Goetia is a point and click puzzle game set in Europe in 1941. The focus is on exploring the dilapidated Blackwood manor and abandoned surroundings as Abigail Blackwood, the ghost of a 12 year old girl who died in the manor 39 years prior. Players search for clues, pass through walls, possess objects, and solve challenging puzzles in over 90 rooms. Discover the haunting story of what happened to the Blackwood family both prior to and after Abigail’s death, as well as the fate of the surrounding area.
Release Date: April 14th, 2016
Publisher: Square Enix
Format: PC Game
First playthrough time: 6 hours
All endings play time: 6.5 hours total
- Captivating atmosphere
- Many notes, diaries, etc to transmit the story from multiple perspectives
- Wide area to explore
- Many characters
- Interesting puzzles
- Some puzzles require musical knowledge / aptitude
- Some puzzles have answers that never make sense
- Some characters that are present are permanently “off screen”

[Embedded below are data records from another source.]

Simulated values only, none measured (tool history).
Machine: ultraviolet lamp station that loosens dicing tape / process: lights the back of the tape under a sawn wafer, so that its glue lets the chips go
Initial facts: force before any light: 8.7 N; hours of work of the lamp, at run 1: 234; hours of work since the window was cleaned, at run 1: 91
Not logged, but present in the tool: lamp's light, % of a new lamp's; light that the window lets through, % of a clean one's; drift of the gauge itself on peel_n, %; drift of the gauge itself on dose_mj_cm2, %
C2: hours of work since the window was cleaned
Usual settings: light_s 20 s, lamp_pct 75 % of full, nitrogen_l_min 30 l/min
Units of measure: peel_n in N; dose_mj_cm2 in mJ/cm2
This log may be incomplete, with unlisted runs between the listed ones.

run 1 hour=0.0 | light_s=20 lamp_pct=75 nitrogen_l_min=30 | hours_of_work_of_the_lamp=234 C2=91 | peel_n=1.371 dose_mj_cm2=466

The atmosphere and story of Goetia are at least half the experience. There are many notes, diaries, letters etc for the player to find while exploring the dark dead world of the Blackwood manor and surrounding area. The visual setting and music revolve around themes of haunting, dilapidation, and the occult. A feeling of foreboding and “something terrible happened here” permeates all the areas the player explores. While the visual styles of the locations varies, they all maintain that unwelcome feeling of unease.
There are an assortment of characters to learn about. Mostly these are members of the Blackwood family over 3 generations, but local townsfolk are also brought into the mix to varying degrees. These include a local shopkeeper, a love interest of one of the youngest Blackwood generation members, and a clergyman, among others. It’s interesting to see each character from the perspective of others and across different points in their lives. Characters also have differing opinions on WWII which is the distant backdrop of the game. It speaks to each character’s level of “in touch with reality” to see which characters worry about and have practical concerns regarding the bombings nearby and which are either oblivious or losing all sense of reason.
My biggest complaint about the characters of Goetia is that the player is told early on that a certain set of characters still reside in the house. This is directly tied to the story, and they’re essentially the only living characters around. However, you’re only able to actually meet two of these characters in person. The rest you never see, hear, or have any communication with and there doesn’t seem to be a reason for this. The game doesn’t make any excuse for this fact and essentially ignores this inconsistency. I’d have liked to have had at least short dialog with these characters, even if all they told you was a personality appropriate version of “Yes, I’m so-and-so, please go away”. The player just has to take the word of the other two characters that everyone else actually exists.
I would consider the puzzles in Goetia to be medium to hard in terms of difficulty. The puzzles are appropriate for the setting and none are too terribly abstract. A good bit of the puzzles involved which object to use in a certain situation and then figuring out how get that object to the right location. Since after all, you’re a ghost and you can easily pass through places that possessed solid objects cannot. I did not encounter the difficulty of having to guess and check with objects however. Many of the other puzzles in the game require finding clues and hints from writings in other areas and then applying secret codes, chemicals, or hidden actions to progress.
I did however have problems with two types of puzzles in the game. The first was that there was a handful of music puzzles. The music puzzles expected you to have pre-existing knowledge of how to read music sheets and play the piano, as well as musical aptitude to be able to memorize tones. I have none of these abilities and there’s no hint system in the game, so I had to resort to an online walkthrough for almost all of these puzzles. There are also a couple of the hard puzzles that were so abstract or arbitrary that even after looking them up or stumbling upon the answer, completing the game, and reading every piece of in-game text I still have no idea why that was the answer and/or how the player was supposed to come to it.
Overall I found Goetia to be a challenging point and click puzzle game with big emphasis on atmosphere and discovering the story. While I had some complaints, the game was solid, although it didn’t try to stretch the mold in any way. Players interested in the atmosphere and setting that aren’t averse to pulling up an online hint or two will likely enjoy this game.